Susan has info on where to find larger-sized clothes for women. “You can find Ladies LL size at the Ito Yokado Store in Shinagawa Ward (Oimachi Line, Rinkai Line and Keihin Line). Dress shop ‘Miharu’ (3F; phone 03-5743-0306) stays open until 11 p.m.” Car parking is free to buying customers. Miharu carries sizes 13-20 (Japanese size). They have suits, party dresses, jeans, T-shirts, camisoles, etc. Become a member and they’ll even send you a card every so often to let you know about sales. Also there is a branch in Shinjuku MY CITY, also on the 3rd floor.

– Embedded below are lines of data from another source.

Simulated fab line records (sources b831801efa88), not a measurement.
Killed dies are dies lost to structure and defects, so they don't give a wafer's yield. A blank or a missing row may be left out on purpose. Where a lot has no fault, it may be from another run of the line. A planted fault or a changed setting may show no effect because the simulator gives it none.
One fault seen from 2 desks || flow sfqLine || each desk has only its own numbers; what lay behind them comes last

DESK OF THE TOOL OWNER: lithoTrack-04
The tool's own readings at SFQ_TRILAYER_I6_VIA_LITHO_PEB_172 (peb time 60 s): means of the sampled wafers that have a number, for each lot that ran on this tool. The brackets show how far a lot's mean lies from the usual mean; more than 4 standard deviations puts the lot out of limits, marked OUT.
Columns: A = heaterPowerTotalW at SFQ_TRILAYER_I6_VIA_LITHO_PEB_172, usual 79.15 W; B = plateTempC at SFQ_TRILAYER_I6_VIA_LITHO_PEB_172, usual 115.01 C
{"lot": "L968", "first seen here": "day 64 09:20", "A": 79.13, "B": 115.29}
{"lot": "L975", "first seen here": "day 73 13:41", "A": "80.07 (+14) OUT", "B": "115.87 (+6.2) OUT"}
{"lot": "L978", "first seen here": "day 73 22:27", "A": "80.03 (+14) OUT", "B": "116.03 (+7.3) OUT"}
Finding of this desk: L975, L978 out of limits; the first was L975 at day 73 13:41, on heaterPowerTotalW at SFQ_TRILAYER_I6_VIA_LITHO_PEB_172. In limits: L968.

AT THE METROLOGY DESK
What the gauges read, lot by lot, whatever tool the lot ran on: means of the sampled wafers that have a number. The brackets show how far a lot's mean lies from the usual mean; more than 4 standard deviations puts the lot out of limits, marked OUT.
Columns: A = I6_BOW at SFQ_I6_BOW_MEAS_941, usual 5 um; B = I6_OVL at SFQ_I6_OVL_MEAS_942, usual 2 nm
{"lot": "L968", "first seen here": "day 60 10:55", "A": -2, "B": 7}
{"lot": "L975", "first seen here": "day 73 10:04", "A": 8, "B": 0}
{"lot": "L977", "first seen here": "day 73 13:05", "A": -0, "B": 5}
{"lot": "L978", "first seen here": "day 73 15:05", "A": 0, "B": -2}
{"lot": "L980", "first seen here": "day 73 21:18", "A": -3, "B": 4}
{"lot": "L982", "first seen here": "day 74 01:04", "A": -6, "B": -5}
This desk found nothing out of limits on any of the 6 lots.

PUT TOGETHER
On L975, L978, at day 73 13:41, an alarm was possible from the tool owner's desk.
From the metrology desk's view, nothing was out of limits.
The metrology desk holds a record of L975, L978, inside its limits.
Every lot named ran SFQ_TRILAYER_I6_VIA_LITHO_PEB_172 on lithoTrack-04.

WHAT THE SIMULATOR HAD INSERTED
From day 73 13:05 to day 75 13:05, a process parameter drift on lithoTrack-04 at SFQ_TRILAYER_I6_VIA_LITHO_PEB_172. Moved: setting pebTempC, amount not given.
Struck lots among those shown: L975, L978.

Deepak is looking to buy a used scooter in Tokyo. “Where is the best place to look?” Listings magazines are the best bet, though remember they do not take responsibility if a buy proves to be a dud. Tokyo’s freebie Metropolis, published every Friday and easy to spot wherever English speaking/reading foreigners hang out or shop on a regular basis, has a cars/bikes column. You could also run a Scooter Wanted ad.
Barry wants to relate his experience of applying for his daughter’s first 10-year U.S. passport. “I followed the link provided in your April 27 column to the U.S. Embassy in Tokyo. The passport application information was helpful, but we found it contains two misleading statements:” “Proof of Your Citizenship. Citizenship is proven through an official birth certificate or naturalization/citizenship certificate, or a Consular Report of Birth.” Barry then prepared the required document for his daughter’s application, but found that at the Embassy, it was not requested. “How Long Does It Take? Processing time is about three weeks after we receive your application in good order, as all passport printing now must be done in the U.S.” In fact, his daughter’s new passport arrived by mail from the Embassy just one week after it was applied for. Careful inspection revealed it had been issued by the embassy in Tokyo, not the National Passport Center.
Henry wrote recently from California asking for assistance. “My father, U.S. Army, has an old Japanese flag that was given to him during World War II while fighting in the Philippines, 1944-45.” The flag, measuring 3’2″ X 2’2″ with a red rising sun and lots of Japanese writing all around, was given to Henry’s father by a wounded Japanese soldier who later died. Henry has no idea what the writing means and is trying to locate someone who can read Japanese so “maybe I can find the soldier’s family.” Henry, there is a large Japanese community in California which is sure to be helpful. Ask at your local city hall and explain why you want to make contact. Or how about contacting the Japanese Embassy in the U.S., and asking staff for contacts.